S&P 500 fourth-quarter earnings season is over 60% complete, yet earnings growth still remains deep in negative territory. The growth rate has only improved slightly in recent weeks, even as the bulk of companies released results. The current expectation is for a decline of 5.1% to $29.01. Growth is 47 basis points better than the estimate when earnings season kicked off in mid- January, but is just 19 basis points better than estimates at the start of January.
Historically, growth ends 400 to 450 basis points better than the start of the season, but given the current run rate, that type of beat is unlikely to occur, in our opinion. That means this would be the second quarter in a row for the index to post a negative growth rate, an event that hasn’t happened since 2009 when the economy was in a recession.

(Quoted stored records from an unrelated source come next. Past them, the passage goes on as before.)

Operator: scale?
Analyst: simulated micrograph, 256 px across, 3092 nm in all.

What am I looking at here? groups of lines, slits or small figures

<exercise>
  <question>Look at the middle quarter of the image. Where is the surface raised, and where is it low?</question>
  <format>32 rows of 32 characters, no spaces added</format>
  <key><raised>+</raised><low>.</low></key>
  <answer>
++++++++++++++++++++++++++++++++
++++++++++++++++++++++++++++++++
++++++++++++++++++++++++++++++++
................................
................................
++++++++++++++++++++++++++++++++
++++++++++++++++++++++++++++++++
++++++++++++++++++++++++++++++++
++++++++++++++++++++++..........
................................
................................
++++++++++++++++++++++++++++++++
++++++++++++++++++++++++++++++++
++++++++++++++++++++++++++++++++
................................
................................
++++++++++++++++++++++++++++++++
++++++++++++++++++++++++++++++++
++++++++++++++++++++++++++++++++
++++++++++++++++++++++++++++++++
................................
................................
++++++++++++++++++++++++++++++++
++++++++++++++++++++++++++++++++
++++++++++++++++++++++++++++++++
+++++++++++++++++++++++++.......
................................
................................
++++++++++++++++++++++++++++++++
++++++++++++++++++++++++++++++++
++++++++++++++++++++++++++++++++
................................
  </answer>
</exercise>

With such a weak rate of improvement in fourth quarter earnings estimates, and an underlying mixed economic environment, it’s not surprising that corporate management teams are taking a conservative approach to their 2016 outlooks. 65% of companies have said they expect growth to be below the consensus estimate going forward, which is driving down analysts’ projections. At the start of the fourth quarter (on October 1st) they were much more optimistic, expecting mid-single digit growth in the first half of the year and even double digit growth in the second half. Those numbers have steadily come down. Now, both the first and second quarter of 2016 are slated to report earnings growth declines.
Not surprisingly, downside to the 2016 estimates was primarily driven by the energy and materials sectors.
Information technology has seen the third largest reduction in estimates, with a large part of that decline attributable to the reduction in Apple’s guidance and the ripple effect that has across its suppliers.
The trend to push out the bottom in S&P 500 earnings growth out by a quarter has also continued. Instead of this quarter marking the bottom, Q1 2016 will now mark the bottom. It will be interesting to see how long this trend continues. The good news is that weak growth rates in the second half of 2015 should bode well for stronger growth in the second half of 2016.